It’s no secret that the LSU offense will likely look pretty similar structurally to the one trotted out last year. Steve Ensminger has said so, Ed Orgeron has said so. Most of the core concepts will stay and be very very useful. I also think the run game will probably stay the same.

Unfortunately, necessity is going to dictate that some changes be made. Protections will look a bit different, the play calling sequencing will look a bit different, and there will be some new concepts. You lose a bunch of the offensive line that held strong in five-man protections; you lose the QB that was so elusive in the face of free rushers that he serves as his own sixth protector; you lose the QB who could cycle through a full five-man progression under almost any condition, and you lose two of the first round stud receivers that reliably generated separation.

Now I’m not saying the replacements aren’t up to snuff, Arik Gilbert, in particular, is LSU’s most gifted offensive recruit since Leonard Fournette, but replacing all that is hard. Things are going to have to look a little bit different, you don’t quite have the personnel to treat every play like 3rd and 8 anymore. So what do I think looks a bit different?

RPOs

I think we are going to see A LOT MORE RPOs called next season. I’m not sure if it will be at quite Alabama level, but I think LSU is going to call a ton more RPOs to keep things easy for the OL and Brennan, while helping the offense stay ahead in the sticks. RPOs have proven to be major QB inflators over the past few years, and are almost free money. They are not hard to execute, and they keep things simple for the QB while keeping pass rushers away. Expect a ton of RPOs on early downs. I do, however, expect the RPO structure to change a little bit.

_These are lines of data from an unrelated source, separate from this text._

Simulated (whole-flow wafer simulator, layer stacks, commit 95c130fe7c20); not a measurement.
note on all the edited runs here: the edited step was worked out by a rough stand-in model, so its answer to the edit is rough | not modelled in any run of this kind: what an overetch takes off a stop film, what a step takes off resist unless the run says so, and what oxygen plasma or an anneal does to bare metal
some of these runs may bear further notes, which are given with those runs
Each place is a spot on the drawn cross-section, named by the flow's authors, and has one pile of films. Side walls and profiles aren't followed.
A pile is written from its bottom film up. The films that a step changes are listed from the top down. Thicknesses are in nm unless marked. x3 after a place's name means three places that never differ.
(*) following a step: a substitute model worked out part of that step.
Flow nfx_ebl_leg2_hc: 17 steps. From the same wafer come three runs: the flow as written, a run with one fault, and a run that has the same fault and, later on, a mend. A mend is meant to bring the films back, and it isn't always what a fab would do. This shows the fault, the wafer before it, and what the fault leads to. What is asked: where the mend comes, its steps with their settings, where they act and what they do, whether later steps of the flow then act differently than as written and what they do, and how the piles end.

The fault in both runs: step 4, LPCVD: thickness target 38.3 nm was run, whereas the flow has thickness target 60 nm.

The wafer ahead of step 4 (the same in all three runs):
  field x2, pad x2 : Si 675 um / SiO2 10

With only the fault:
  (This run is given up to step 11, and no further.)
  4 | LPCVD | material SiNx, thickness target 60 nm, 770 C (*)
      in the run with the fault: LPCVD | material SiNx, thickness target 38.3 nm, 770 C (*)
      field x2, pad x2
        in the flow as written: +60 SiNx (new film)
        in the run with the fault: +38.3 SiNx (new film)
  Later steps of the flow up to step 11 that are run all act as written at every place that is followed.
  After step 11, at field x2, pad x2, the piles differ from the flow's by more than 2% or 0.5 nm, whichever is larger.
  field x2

The most common RPO LSU called last year was an X glance (above) they tagged to basically all of their run schemes. It’s very simple, the QB reads the depth/rotation of the boundary safety. If he stays high to bracket the glance or just play a deep half, you hand it off; if he collapses into the run fit, you throw the slant behind him. This was so effective because you could almost universally expect Ja’Marr Chase to school his corner off the line and win inside position against tighter coverage. If the boundary corner gave a cushion, well the slant would be easy anyway. With Ja’Marr Chase opting out, the X position is a little less clear, so that reliability won’t be as clear cut. Personally, I’d actually play Arik Gilbert at the X a fair bit, as nobody would be able to stop him from gaining inside leverage, but I’m not sure if it’s realistic to assign him every route in the playbook yet with only an abridged offseason. Maybe next year! I wrote about that quite a bit in “Arik Gilbert and the Flex Tight End.”

LSU may opt to call more RPOs where the slant comes from the slot like they did against the quarters heavy defense they faced in Oklahoma. Against split safety looks, the apex (second non safety defender from the sideline) will be far more likely than a boundary corner to be playing off the line. This makes inside leverage a little bit less contested. Against OU’s quarters look, the read was pretty similar, but you could also have the QB read the hook defender (third non safety defender from the sideline) against other looks.

Protections

I already wrote about this so I’ll link it here:

https://www.andthevalleyshook.com/2020/6/12/21288064/lsu-2020-and-the-5-man-protection-debate

Let me level with you guys, there’s just no way LSU will be able to live in the virtually exclusive 5 man protection utopia they reached last season. Maybe again someday, but not next year.

Linehan additions

The one thing I really noticed, having spent the last week watching Linehan’s 2016 Cowboys offense (last time breaking in a new QB) was the sheer amount of all curls and spacing concepts.

(Pro Style Spread Offense)

Spacing concepts generally look something like this, although there are plenty of variants. They are effective zone beaters, and can really punish a team for giving their corners any cushion. They are also effective at horizontally stretching linebackers, putting them in conflict between the running back’s arrow route and curl routes. It’s a simple read for the QB, and can really help an offense stay ahead in the sticks/avoid the pass rush.

Out of empty (which LSU is in quite frequently), it can look something like this. It’s worth noting that Cole Beasley saw his targets skyrocket under Linehan due in large part to concepts like these. I expect LSU’s slot receiver, whoever that may be (Kayshon Boutte?), to get the ball quite a bit.

LSU calls it “Dragon Hook,” they also have several other variations of the concept. They ran spacing a fair bit in 2019, but I expect it and multiple variants that Linehan has possibly installed to become something they lean on VERY heavily.

Four Verts

I wrote about this in “Arik Gilbert and the Flex Tight End.”

It and many small variants are all over the LSU playbook but wasn’t called all that much in 2019, and now you have Arik Gilbert, who is a DREAM player to pop up the seam, do it, and do it a lot, send tweet. I wanna see this ^^^^ happen a lot.

When it comes down to it, these are all just wild guesses that I think follow logically. I’m not in practice, maybe the players are developing in a way that accentuate and demand other schematic decisions by the coaching staff, who knows? I don’t. That said, from an outsider’s perspective, I think it would make a fair bit of sense to see something along these lines seep into the very strong foundation and structure that will remain from last season.